Moves to improve the reciprocal detention notification mechanism began after five Hong Kong booksellers went missing from October 2015

Freed Hong Kong bookseller Lam Wing-kee stands next to a placard with a picture of Gui Minhai. Moves to improve the reciprocal detention notification mechanism began after five Hong Kong booksellers, including Lam and Gui, went missing from October 2015. Photo: AP

Hong Kong is expected to get Beijing’s agreement this week on faster notification when its residents are detained, sources said, as Secretary for Security John Lee Ka-chiu headed to Beijing on Wednesday to meet the mainland’s Minister of Public Security Zhao Kezhi.

Two Hong Kong government sources told the Post that an agreement is likely to be reached during Lee’s three-day visit, with Chief Executive Carrie Lam Cheng Yuet-ngor confirming that she would join part of the meeting between Lee and Zhao.

Lam, who will be in Beijing from Wednesday to Friday for her maiden duty visit with state leaders, said Lee and a high-powered delegation would “be visiting the Ministry of Public Security, particularly to discuss the new arrangements of the notification mechanism.”

Lee said before getting on his flight that he hoped both sides could finalise the details of the new mechanism at their meeting on Thursday. However, he did not confirm if or when they would sign a formal agreement.

One of the government sources said that since two rounds of talks between both sides had already taken place, with the first happening in Beijing more than a year ago, a deal was “highly” likely to come this time.

“Given the previous two rounds, the length of time that has lapsed and the size of the delegation, a deal on this occasion is highly possible,” the source said.

Accompanying Lee on the visit are three heads of Hong Kong’s disciplined forces – Hong Kong’s Commissioner of Police Lo Wai-chung, Director of Immigration Tsang Kwok-wai, Commissioner of Customs and Excise Hermes Tang Yi-hoi – and Assistant Director Ken Ho of the Operations Department of the Independent Commission Against Corruption.

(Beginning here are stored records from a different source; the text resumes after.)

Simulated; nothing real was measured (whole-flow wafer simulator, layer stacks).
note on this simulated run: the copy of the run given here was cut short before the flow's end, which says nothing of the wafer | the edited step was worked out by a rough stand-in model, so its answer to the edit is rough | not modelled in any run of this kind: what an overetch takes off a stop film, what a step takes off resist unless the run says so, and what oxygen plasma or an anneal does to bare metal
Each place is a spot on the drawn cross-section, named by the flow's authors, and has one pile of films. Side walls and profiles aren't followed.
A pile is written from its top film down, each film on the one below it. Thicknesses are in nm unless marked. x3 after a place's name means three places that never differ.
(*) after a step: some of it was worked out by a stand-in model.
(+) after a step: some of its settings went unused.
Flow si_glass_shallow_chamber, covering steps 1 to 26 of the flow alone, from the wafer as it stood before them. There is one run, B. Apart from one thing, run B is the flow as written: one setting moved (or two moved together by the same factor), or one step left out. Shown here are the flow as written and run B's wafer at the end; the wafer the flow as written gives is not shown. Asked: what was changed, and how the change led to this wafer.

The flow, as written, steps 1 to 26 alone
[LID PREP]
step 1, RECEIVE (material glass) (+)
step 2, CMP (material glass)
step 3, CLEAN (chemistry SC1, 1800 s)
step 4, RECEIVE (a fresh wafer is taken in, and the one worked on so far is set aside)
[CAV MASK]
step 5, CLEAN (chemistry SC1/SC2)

Secretary for Security, John Lee Ka-chiu. Photo: Sam Tsang
Secretary for Security, John Lee Ka-chiu. Photo: Sam Tsang

There was renewed attention on the reciprocal notification mechanism during the Hong Kong bookseller disappearances, when five men based in the city linked to the Mighty Current publishing company, which specialises in political gossip about Beijing leaders, began to go missing from October 2015.

They eventually turned up in the custody of mainland authorities, and appeared on state media to claim they had gone there voluntarily.

Mighty Current’s co-founder, Gui Minhai, a mainland-born, naturalised Swedish citizen, vanished from Pattaya in Thailand. In October, his long-time friend said he had been released and reunited with his family in the Chinese city of Ningbo.

His publishing associates – Hong Kong residents Cheung Chi-ping, Lam Wing-kee and Lui Por – later went missing while on the mainland. Another associate, Lee Po, disappeared under similar circumstances from Hong Kong.

Lee Po’s case sparked fears he had been kidnapped by mainland agents operating in Hong Kong and that the “one country, two systems” principle under which Hong Kong is granted a high degree of autonomy had been eroded.

The saga led to calls that the mechanism, in place since 2001, be reviewed. That was because mainland authorities only notified Hong Kong police about three weeks after Lee Po disappeared, with anxiety in the city intensifying over the booksellers’ whereabouts.

In July last year, Hong Kong’s justice and security ministers visited Beijing to meet a delegation headed by Guo Shengkun, the public security minister at the time, to discuss how to strengthen the mechanism.

Following that meeting, former Hong Kong leader Leung Chun-ying said both sides agreed to tell each other within 14 days if they detained the other’s residents.

Officials from both sides met again in the same month in Shenzhen city.

After the two rounds of meetings, the official Xinhua news agency reported the mechanism would be strengthened to include language on “adhering to the ‘one country, two systems’ principle, according to the [Chinese] constitution, the Basic Law [Hong Kong’s mini-constitution] and other laws adopted by the two sides”.

But the city’s Security Bureau admitted to the Post in October that both sides were still drafting the text for the enhanced mechanism, under which the mainland must tell the city if Hongkongers are being subjected to compulsory criminal measures – such as detentions or arrests – or have died unnaturally.